With praise due for its characterisation and unique humanisation of otherwise inhumane acts, Flight is nevertheless letdown by its laboriously artful sequences.
The opening of ‘Flight’ removes us from the comfort of the Lyell Centre and transports us to the gritty, 1995 setting of Bosnia. It’s both harrowing and gripping, as we are shown the frightened, blue eyes of a young girl, as she watches her father being shot right in front of her – bringing to light the familial effect of the 1995 Bosnian Genocide, that led to the massacre of 8,000 Bosnian Muslim men and boys.
We then return to London, where a Muslim anti-extremist, Amir Aziz, is found murdered in his mosque. In true Silent Witness fashion, you can’t escape the notion that the two scenes will, inevitably, be connected, despite their spatial and temporal removal from each other. Thankfully, these two episodes do not conform to the same Silent Witness pattern we usually expect: the slow, piecing together of the jigsaw of the first episode and then a second episode packed with action as everything unravels before our eyes. The thing is, I’m not sure if the 90 minutes in total spent piecing the jigsaw together makes for a more interesting watch.
With laborious (although unmistakably artful) sequences of juxtaposition, involving the movements of Sarah Begovic, a young British Muslim turned extremist, who returns to the UK as a drug mule with her child, and the parallel work of Dr. Thomas Chamberlain, Dr. Nikki Alexander, and Jack Hodgson, things start to feel a little drawn out. Our link between the two cases is provided by a phonecall between the victim and Sarah Begovic, who is confirmed to be linked to the terrorism department.
The flashback to the death of Begovic’s father comes to be a bleak, recurring image throughout the two episodes, right up until the conclusion. It serves to shape our understanding of her actions, in a way that isn’t awarded to her partner Zack. At the heart of these two episodes is a focus on family ties, and the difficulties posed when wanting to protect your children prevents you from doing the right thing. The relationship between Begovic and her son is an interesting one, with her son being used as a bargaining tool to keep her on board with her and her partner’s plans for the UK. Perhaps the most unsettling scene of the two episodes is the image of Zack’s fatherly love for his son, when the knowledge of his violent actions come to light. In the finale, the tie between mother and son is mirrored by DI Nina Ryman (who is shot at the conclusion of the first episode, with a chilling shot of her laying on the tarmac), as she finishes the episodes with ‘we’ve got to look after our kids.’ In light of the events of the second episode, this has an upsetting resonance.

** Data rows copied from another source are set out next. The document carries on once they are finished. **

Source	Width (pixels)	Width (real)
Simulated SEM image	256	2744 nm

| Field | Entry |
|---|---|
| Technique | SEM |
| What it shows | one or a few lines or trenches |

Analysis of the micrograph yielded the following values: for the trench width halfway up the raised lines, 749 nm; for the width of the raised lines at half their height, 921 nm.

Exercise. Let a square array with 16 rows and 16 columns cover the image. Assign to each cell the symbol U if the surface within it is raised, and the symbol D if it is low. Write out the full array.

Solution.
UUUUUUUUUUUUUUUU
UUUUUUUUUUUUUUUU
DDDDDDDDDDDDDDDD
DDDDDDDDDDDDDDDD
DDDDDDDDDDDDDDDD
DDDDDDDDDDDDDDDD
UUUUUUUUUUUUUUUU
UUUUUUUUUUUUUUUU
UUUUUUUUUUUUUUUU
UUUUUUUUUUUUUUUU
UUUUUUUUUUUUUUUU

‘Flight’ poses an interesting conversation about the sensitive subject of terrorism and its relation to the Muslim religion. It holds a conversation with the use of the religion as a scapegoat for any act of terrorism, whilst at the same time providing us with a direct link between Muslim extremists and terrorism. At times its progressive, at other times it falls to the misconceptions held within society. To disguise themselves, Sarah and Zack ‘westernise’ their image- as if looking Western is the perfect cover for a terrorist. In this, the episode falls prey to the perception that terrorism is not a Western thing, by providing Western clothes as the perfect cover for two potential terrorists.
The strengths in the episodes emerge in the form of Sarah Begovic, whose icy blue eyes hold your gaze throughout the narrative. She’s quite a captivating character, simultaneously in control and utterly over her head, as she tries desperately to protect her child. Her status as a mother universalises her character, and the myriad of closeups used throughout the episode force audience identification with her.
‘Flight’ provides an interesting look at the human side of terrorist involvement, with its slow pace allowing an emotional insight into its characters, rather than being fueled by action and serial murders. That said, at times its narrative elements are problematic, but it is gripping enough in its presentation of its characters to keep you intrigued.
Silent Witness airs on Mondays and Tuesdays at 9pm on BBC1.